With the eyes of the nation focused on the polls in Ohio, it's worth checking in on what's happening with evangelicals, who represent one-third of the electorate in the state. And we've got three weeks of polling by the same company with which to do so.

In its Oct. 5-8 canvas, which had Obama ahead by a single point (45-44), SurveyUSA showed evangelicals favoring Mitt Romney over the president by 57-37--a healthy margin, but significantly smaller than the 71-27 margin by which John McCain prevailed in 2008.

A week later, with Obama now ahead by three points (45-42), evangelical support for Romney hadn't budged, but had dropped for the president had dropped by five points, 57-32. 

And in the latest SurveyUSA poll, taken Oct. 20-23 and showing the president still ahead by three points (47-44), Romney has upped his portion of the evangelical vote to 60 percent while Obama has held steady at 32 percent. So over the three weeks, evangelicals have increased their margin of support for the GOP challenger by eight points.

Meanwhile, over the same three weeks non-evangelicals have steadily increased their support for the president, from 50 percent to 53 percent to 56 percent. Romney's support, on the other hand, has shrunk slightly, from 38 percent to 36 percent. The non-evangelical margin of support for Obama has thus increased by eight point, exactly the same by which evangelical support has increased for Romney.

In 2008, McCain got 36 percent of the non-evangelical vote in Ohio, while Obama got 63 percent of it. The bottom line is that non-evangelicals are looking to split their vote between the Democratic and Republican candidates at just about the same rate as they did last time. Evangelicals, however, remain significantly less supportive of Romney than they were of McCain. The big question is whether Ralph Reed and the pastors can move the numbers.

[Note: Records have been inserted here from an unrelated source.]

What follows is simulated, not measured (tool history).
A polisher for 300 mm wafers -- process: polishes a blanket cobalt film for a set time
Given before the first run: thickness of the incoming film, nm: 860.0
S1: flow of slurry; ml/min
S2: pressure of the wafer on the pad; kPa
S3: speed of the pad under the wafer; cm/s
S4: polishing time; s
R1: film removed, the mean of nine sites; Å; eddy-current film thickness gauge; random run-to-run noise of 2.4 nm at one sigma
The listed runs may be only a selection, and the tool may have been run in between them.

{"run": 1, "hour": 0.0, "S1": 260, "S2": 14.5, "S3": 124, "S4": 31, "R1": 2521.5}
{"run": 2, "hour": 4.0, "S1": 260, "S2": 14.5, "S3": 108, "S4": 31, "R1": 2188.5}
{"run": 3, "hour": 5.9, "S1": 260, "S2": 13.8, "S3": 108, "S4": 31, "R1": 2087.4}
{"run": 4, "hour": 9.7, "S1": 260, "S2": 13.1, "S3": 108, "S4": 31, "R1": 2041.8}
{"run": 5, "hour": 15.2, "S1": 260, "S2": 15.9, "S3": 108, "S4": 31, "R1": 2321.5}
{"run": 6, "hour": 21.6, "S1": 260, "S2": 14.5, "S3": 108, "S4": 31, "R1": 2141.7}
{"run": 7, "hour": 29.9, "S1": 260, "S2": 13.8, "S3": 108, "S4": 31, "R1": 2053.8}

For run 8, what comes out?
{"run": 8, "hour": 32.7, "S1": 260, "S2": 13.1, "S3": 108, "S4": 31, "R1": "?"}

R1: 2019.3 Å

  1. We found something which we believe all those who consider themselves Christians should keep in mind when they vote.  There is something the Mormons call the White Horse Prophecy.  Mormons will tell you it is no big deal, but there are elders in the LDS church who do believe it, and it seems to fit.  The White Horse Prophecy basically says that the US will reach a point where it is crumbling, the “Constitution hanging by a thread,” and a Mormon hero will appear to save the day, the “White Horse,” who will be elected president.  This is said by Mormons (in fact it is attributed to be said by Joseph Smith, the founder of the Mormons) to be the first White Horse in Revelations, in the Bible, the one which appears before the Red Horse.  The troubling thing about this prophecy is that, as anyone who has studied Revelations will tell you, this White Horse is interpreted as being the Anti-Christ.  It seems Joseph Smith either did not know his Bible, or something even more sinister.  Why has the LDS church never outright denied or rejected this prophesy?  Considering the implications, you would think they would have.